Saturday, September 25, 2004
Election Delayed or Unacceptable
Noah Feldman, a noted authority on the current situation in Iraq, writes in Friday’s Op-Ed that elections in Iraq would be worse than useless if they take place without the Sunni Triangle’s full participation. His argument is several fold.
Feldman regards Sistani’s latest demand that the elections be held in January and that the government parties abandon the single list approach to be actually a bargaining ploy to strengthen the hand of his supporters in making election arrangements. Sistani believes that instead of the 55% Shi’a population that the list is being based on the real number is more like 70%. He wants the list to be based on 70%. Feldman points out that the January election is important because those elected will rewrite the constitution. Sistani intervenes because he wants the Shi’as to dominate that process. Turning to the Sunni, Feldman notes that they are used to running the country. They are also clearly able at this juncture to mount an effective insurgency. Were they to be left out of the election process, they would turn decisively against the democracy project and persist as an uncontrollable population in the heart of the country. Therefore, unifying the country will require both the suppression of the insurgency, proving the insurgents cannot win and “the carrot” of being offered an effective role in the political process. He believes this offer will be enough to get the Sunni clerics who have told their followers to sit out the election to change their minds. He realizes this will take some time, but believes it would be a disaster to not postpone the election until such time as the Sunnis are ready.
Whether Feldman is right or wrong depends in large part on what the country really looks like. If as Allawi and the American Administration claim, there are really only three provinces where elections could not be held today, that is one thing. But there is considerable dispute over where control is adequate and where it is not. Juan Cole’s position is that the elections now could only be held in only nine provinces: the three Kurdish provinces, Baghdad, and five provinces in the south (including Karbala and Basra). Cole’s position on Baghdad is unclear because he says that Allawi included Baghdad in the three no-goes where elections could still not be held, and Cole certainly is aware of lack of control in much of Baghdad. Perhaps Cole’s map where he shows Baghdad white is simply a mistake. One thing to remember is that out of a population of about 25 million, 6 million live in the Baghdad region. So if that is in the pacified area, great, but if it remains out in the cold as Allawi and others say now (and as I would guess from the news), then it is hard to see how a “national election” could be out.

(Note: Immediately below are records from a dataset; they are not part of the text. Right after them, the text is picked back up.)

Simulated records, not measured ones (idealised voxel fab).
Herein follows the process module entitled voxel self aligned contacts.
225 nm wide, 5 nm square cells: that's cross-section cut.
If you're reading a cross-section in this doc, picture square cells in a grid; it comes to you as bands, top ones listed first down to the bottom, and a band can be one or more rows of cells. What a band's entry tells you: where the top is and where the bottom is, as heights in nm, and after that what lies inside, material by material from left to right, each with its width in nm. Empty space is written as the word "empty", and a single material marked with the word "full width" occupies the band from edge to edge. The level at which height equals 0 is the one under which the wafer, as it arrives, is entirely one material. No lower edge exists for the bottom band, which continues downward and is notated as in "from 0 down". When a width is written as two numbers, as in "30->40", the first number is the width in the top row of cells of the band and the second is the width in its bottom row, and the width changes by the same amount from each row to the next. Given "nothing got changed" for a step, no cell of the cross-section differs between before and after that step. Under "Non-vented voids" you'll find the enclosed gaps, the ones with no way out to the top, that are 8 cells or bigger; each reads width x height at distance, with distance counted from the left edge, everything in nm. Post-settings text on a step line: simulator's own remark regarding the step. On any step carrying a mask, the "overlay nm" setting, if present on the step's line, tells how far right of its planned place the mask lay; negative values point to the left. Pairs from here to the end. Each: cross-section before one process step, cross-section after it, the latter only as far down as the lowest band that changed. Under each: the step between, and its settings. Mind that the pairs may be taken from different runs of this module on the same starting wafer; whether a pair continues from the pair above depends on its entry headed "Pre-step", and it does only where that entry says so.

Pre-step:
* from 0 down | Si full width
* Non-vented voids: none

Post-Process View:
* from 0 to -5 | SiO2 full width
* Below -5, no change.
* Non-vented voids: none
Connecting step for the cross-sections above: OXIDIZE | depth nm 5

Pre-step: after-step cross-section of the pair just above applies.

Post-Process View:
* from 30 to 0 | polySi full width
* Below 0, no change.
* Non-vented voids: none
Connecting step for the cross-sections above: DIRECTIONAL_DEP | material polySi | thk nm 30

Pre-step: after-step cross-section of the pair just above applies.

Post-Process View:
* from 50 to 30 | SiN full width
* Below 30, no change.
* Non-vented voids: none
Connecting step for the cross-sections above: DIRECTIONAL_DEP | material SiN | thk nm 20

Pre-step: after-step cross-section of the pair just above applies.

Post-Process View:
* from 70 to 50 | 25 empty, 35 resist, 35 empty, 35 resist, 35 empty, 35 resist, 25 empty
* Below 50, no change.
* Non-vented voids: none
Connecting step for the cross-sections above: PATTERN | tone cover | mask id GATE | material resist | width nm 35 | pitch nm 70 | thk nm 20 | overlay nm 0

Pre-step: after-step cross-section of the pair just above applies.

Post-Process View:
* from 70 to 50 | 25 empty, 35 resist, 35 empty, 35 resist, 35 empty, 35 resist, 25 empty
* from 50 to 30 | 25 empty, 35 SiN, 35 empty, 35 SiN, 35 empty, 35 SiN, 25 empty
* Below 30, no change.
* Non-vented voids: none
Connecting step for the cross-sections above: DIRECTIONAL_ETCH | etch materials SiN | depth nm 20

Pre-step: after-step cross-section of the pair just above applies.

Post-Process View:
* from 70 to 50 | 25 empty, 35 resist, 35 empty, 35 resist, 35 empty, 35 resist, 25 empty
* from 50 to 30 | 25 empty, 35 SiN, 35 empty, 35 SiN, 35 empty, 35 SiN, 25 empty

Perhaps the greatest objection to the Feldman approach is that it is unclear why the Sunnis would ever “come in out of the cold”. They will lose control no matter how the constitution is written, if it is at all democratic. Moreover, for whatever reasons, they hate Americans and those who cooperate with them. This unfortunate hatred cannot be wished away. The longer the war goes on in the Sunni Triangle, the more Sunnis are killed, and the more individual Sunnis come to feel the need for revenge against the Americans and their allies. I do not see how “suppression” under these conditions will produce a country ready for a democratic vote.
Feldman regards Sistani’s latest demand that the elections be held in January and that the government parties abandon the single list approach to be actually a bargaining ploy to strengthen the hand of his supporters in making election arrangements. Sistani believes that instead of the 55% Shi’a population that the list is being based on the real number is more like 70%. He wants the list to be based on 70%. Feldman points out that the January election is important because those elected will rewrite the constitution. Sistani intervenes because he wants the Shi’as to dominate that process. Turning to the Sunni, Feldman notes that they are used to running the country. They are also clearly able at this juncture to mount an effective insurgency. Were they to be left out of the election process, they would turn decisively against the democracy project and persist as an uncontrollable population in the heart of the country. Therefore, unifying the country will require both the suppression of the insurgency, proving the insurgents cannot win and “the carrot” of being offered an effective role in the political process. He believes this offer will be enough to get the Sunni clerics who have told their followers to sit out the election to change their minds. He realizes this will take some time, but believes it would be a disaster to not postpone the election until such time as the Sunnis are ready.
Whether Feldman is right or wrong depends in large part on what the country really looks like. If as Allawi and the American Administration claim, there are really only three provinces where elections could not be held today, that is one thing. But there is considerable dispute over where control is adequate and where it is not. Juan Cole’s position is that the elections now could only be held in only nine provinces: the three Kurdish provinces, Baghdad, and five provinces in the south (including Karbala and Basra). Cole’s position on Baghdad is unclear because he says that Allawi included Baghdad in the three no-goes where elections could still not be held, and Cole certainly is aware of lack of control in much of Baghdad. Perhaps Cole’s map where he shows Baghdad white is simply a mistake. One thing to remember is that out of a population of about 25 million, 6 million live in the Baghdad region. So if that is in the pacified area, great, but if it remains out in the cold as Allawi and others say now (and as I would guess from the news), then it is hard to see how a “national election” could be out.
Perhaps the greatest objection to the Feldman approach is that it is unclear why the Sunnis would ever “come in out of the cold”. They will lose control no matter how the constitution is written, if it is at all democratic. Moreover, for whatever reasons, they hate Americans and those who cooperate with them. This unfortunate hatred cannot be wished away. The longer the war goes on in the Sunni Triangle, the more Sunnis are killed, and the more individual Sunnis come to feel the need for revenge against the Americans and their allies. I do not see how “suppression” under these conditions will produce a country ready for a democratic vote.